Film REVIEWS
DOCUMENTARY JIG (PG) 97min ●●●●●
A year on from being named one of the UK’s top ten directors by Broadcast magazine, documentary filmmaker Sue Bourne would seem to actually be obeying the law of diminishing returns. Her last film for Channel 4’s Cutting Edge series The Red Lion was a pointless and depressing foray into Britain’s pub culture and now Jig – a film about the 40th Irish dancing World Championships (held in Glasgow in 2010) – is just plain dull. It’s all a far cry from the empathetic simplicity of her earlier films My Street and Mum and Me. Taking her lead from Jeffrey Blitz’s Spellbound and Marilyn Agrelo’s
Mad Hot Ballroom, Bourne builds up her portrait of parental obsession and ingénue determination with indulgent interviews and padded backstory, all edited to create some kind of mild conflict within the competing age groups. Back and forth we go. We meet their coaches, who for the most part seem to be angry yelping terriers obsessed with succeeding in their minority sport. Then there’s the wigs, the overpriced dresses, the financially challenged parents. It’s all very My Big Fat Gypsy Wedding.

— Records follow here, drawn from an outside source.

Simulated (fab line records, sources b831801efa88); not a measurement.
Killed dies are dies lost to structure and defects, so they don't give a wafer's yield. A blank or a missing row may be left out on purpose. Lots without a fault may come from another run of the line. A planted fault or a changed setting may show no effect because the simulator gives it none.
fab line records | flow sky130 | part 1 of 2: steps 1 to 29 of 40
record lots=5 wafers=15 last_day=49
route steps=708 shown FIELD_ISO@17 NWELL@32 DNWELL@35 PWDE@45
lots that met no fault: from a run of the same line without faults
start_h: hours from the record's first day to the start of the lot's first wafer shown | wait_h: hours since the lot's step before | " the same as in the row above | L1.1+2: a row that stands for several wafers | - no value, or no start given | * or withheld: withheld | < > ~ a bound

It takes a long time to get to the tournament itself, by which time it’s difficult to care or even understand what’s going on. There are a couple of problems here, and the biggest one is structural. By its very nature Irish dancing lacks the romance of ballroom dancing or the nerdy familiarity of the spelling bee, so it needs to be tenderised for public consumption. Jig lacks those lyrical segues, the poetry, those moments snatched from eternity that make Blitz and Agrelo’s films so compelling. The film also lacks context and conflict, a little archival footage and foul-mouthed abuse would have gone a long way.
Though undoubtedly a work of intense research and hard work, Jig drags when it should be making you root for a winner, a sure sign of a short film stretched beyond its content. (Paul Dale) ■ GFT, Glasgow, Fri 6–Thu 12 May and selected release. See profile, page 52.
DRAMA RED HILL (15) 97min ●●●●●
With its tale of a convict on the loose and a rookie cop on his first day on the job, Red Hill is hardly original. Written and directed by debuting Aussie director Patrick Hughes, if you crossed No Country for Old Men with Assault on Precinct 13, you wouldn’t be far off this modern-day western. Yet what it lacks in originality, it more than makes up for in bravado and tension. True Blood star Ryan Kwanten plays Shane Cooper, fresh from the big city and ready to settle for a quiet life in the titular town with his pregnant wife. Boy, did he pick the wrong day to make his transfer. Scar-faced Jimmy Conway (Tommy Lewis) escapes from prison and returns to Red Hill to revenge himself upon the townsfolk who put him away.
If Red Hill has a problem, it’s that it tries to do too much (there’s even a subplot involving a deadly panther). But anchored by Kwanten’s impressive performance and Hughes’ ability to orchestrate his action scenes, this is a highly watchable potboiler. Alongside recent crime film Animal Kingdom, it shows that the Australian genre film or Ozploitation is in rude health. (James Mottram) ■ General release from Fri 13 May.
54 THE LIST 28 Apr–26 May 2011
DRAMA LE QUATTRO VOLTE (tbc) 100min ●●●●●
Le Quattro Volte is a difficult film to define, part human drama part anthropological study, it explores the interconnectedness of life in a hilltop village in Calabria, Italy. The film loosely links together four narratives: the story of an elderly goat farmer
who staves off bad health by taking a daily concoction of water and dust from the local church; the experiences of a baby goat as it makes its first steps in the world; the journey of a majestic fir tree chosen as the focal point of a local celebration and the same tree’s eventual transformation into charcoal.
Carefully paced and without dialogue, Le Quattro Volte relishes the small details
of rural life, encouraging audiences to immerse themselves in the rhythms and traditions of the community. Even with its meandering quality Le Quattro Volte never becomes tiresome;
director Michelangelo Frammatino continually throws up unexpected visual treats: the surreal sight of villagers in fancy dress as part of a religious parade, an escaped goat standing on a kitchen table and ants swarming a forgotten magazine scrap. With its shifting perspectives and unusual juxtapositions Le Quattro Volte offers
up much food for thought and is intriguing and beautiful in equal measure. (Gail Tolley) ■ GFT, Glasgow and Filmhouse, Edinburgh, Fri 27 May–Thu 4 Jun.